Droughts and Drought Management in the Czech Republic in a Changing Climate

Introduction

Droughts have important negative impacts on human society and many of its key activities. Several studies warned of a growing risk of droughts in central Europe in past decades (see Brazdil et al. 2015a; Trnka et al. 2016 for discussions of these studies). The problem of droughts and their negative impacts may become more severe in the context of future climate change because of enhanced anthropogenic forcings (Eitzinger et al. 2013; Trnka et al. 2011, 2014).

Past and Present Droughts

Different data can be used to characterize past droughts over the territory of the Czech lands (known as the Czech Republic since 1993). Based on meteorological measurements for the 1961-2014 period (chosen because it is best covered by meteorological stations), we noted a trend for increased drought occurrence at most stations. These tendencies have been documented through a series of drought indices (Figure 22.1) as well as in estimated soil moisture anomalies (Figure 22.2). Particularly during the period from April to June, a marked increase in the number of days with insufficient water content in the main rooting zone was identified. This increase can be attributed mainly to rising air temperatures, global radiation, and vapor pressure deficits, combined with little change in total precipitation (Trnka et al. 2015). The progressive decrease of water reserves in the soil in May and June, which are the critical months for agricultural and forest production, is alarming. As Figure 22.2 illustrates, these changes are widespread and well pronounced. The increased depletion of soil moisture reserves accumulated over winter months that has been observed during the April to June period also explains the increased variability of soil moisture content in the summer months (Trnka et al. 2015). As a result of the generally lower soil water at the end of June, the July-September soil moisture becomes more dependent on summer rainfall, which is highly variable. Therefore, interannual variability of the soil moisture content has increased as well.

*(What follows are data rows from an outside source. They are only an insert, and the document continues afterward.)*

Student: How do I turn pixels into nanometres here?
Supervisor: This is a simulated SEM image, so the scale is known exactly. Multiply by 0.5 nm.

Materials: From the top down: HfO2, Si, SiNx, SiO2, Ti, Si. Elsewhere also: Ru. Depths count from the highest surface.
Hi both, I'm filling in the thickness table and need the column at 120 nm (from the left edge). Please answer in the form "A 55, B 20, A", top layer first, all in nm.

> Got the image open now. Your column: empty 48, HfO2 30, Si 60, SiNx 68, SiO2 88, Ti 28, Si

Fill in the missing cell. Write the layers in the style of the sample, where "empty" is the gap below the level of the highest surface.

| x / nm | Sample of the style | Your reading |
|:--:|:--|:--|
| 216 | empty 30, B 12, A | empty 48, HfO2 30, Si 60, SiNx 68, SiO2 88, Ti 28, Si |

Applying data from several secular meteorological stations, Czech temperature and precipitation series can be used to calculate a monthly series of several drought indices since 1805, namely the Standardized Precipitation Evapotranspiration Index for 1 and 12 months (SPEI-1 and SPEI-12), Palmer Z-index (Z-index), and Palmer Drought Severity Index (PDSI). All these indices showed a significant trend toward increased dryness in spring. Indices representing the long-term anomaly of water balance (SPEI-12 and PDSI)

FIGURE 22.1

Number of months within the summer half-year (April-September) with positive (light gray- toward more wet conditions) and negative (dark gray-toward more dry conditions) significant trends (a = 0.05) over the territory of the Czech and Slovak republics and northern Austria for (a) self-calibrated PDSI and (b) 12-month scSPEI. Evaluation of trends/tendencies was carried out individually for each month in the 1961-2014 period.

FIGURE 22.2

Number of days with reduced soil moisture availability in 0-0.4 m topsoil layer in April-June, the critical period for vegetation, over the territory of the Czech Republic. Mean number of days for the (a) 1961-1990 and (b) 1991-2014 periods is presented together with the (c) difference between the periods.

showed the same tendency for the whole year and summer, and to a lesser extent for autumn. No conclusive drying trends were identified during the last two centuries for winter, and in some regions a trend toward increased wetness was found (Brazdil et al. 2015a). The drying trends in the April-June period have been driven particularly by major temperature increases, leading to higher potential evapotranspiration.

Instrumental observations before 1800 are scarce, but knowledge of droughts for the preinstrumental period can be obtained from documentary evidence (Brazdil et al. 2005, 2010). Extensive documentary evidence related to droughts and their impacts in the Czech lands allowed analysis of the occurrence and severity of dry episodes on an annual timescale.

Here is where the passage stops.